Monday, December 14, 2009
"In the recent unpleasantness, the [US] made some progress towards solving its biggest economic problem of recent years: the lack of US savings. Regrettably, in the latest figures, the beginnings of economic recovery have brought backsliding with the savings rate dropping back from 6% to 4.3%. Without more savings, as global liquidity declines, the [US] will quickly become a capital-starved economy, losing investment to capital surplus countries where savings are plentiful. The difficult questions are: what caused the savings decline and what can be done about it? ... The US savings rate began to decline in the 1970s. ... There appear at first glance to be three factors that may have affected the trend in savings rates: The first and most important is the return available to savings. ... The second reason why the savings rate may have declined is the revolution in consumer finance since the 1960s. ... The third reason, impossible to quantify, is the attitude to saving of the US population itself", Martin Hutchinson at Prudent Bear, 26 October 2009, link: http://www.prudentbear.com/index.php/thebearslairview?art_id=10302.

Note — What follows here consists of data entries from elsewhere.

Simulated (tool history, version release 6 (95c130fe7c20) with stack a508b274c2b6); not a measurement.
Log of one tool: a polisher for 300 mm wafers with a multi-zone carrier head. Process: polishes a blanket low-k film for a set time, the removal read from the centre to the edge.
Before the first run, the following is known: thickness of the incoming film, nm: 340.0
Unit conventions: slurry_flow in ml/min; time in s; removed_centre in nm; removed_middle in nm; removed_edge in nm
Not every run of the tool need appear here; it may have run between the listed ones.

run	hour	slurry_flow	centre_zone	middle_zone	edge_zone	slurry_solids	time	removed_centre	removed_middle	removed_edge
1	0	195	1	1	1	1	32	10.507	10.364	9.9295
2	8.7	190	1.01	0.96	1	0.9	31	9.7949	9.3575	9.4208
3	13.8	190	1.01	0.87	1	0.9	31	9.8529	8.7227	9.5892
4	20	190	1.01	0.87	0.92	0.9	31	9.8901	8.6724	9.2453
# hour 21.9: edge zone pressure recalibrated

The savings rate fell because interest rates are too low. As long as Zimbabwe Ben can steal your savings to give banks to prop them up, why save? Further, your savings are subject to taxes on non-existent interest and capital gains. Among other things the tax code should change to encourage savings. What's hard to understand? Under the current fiat-money, post-1971 regime, interest is what Uncle Sam promises to pay you to steal your principal.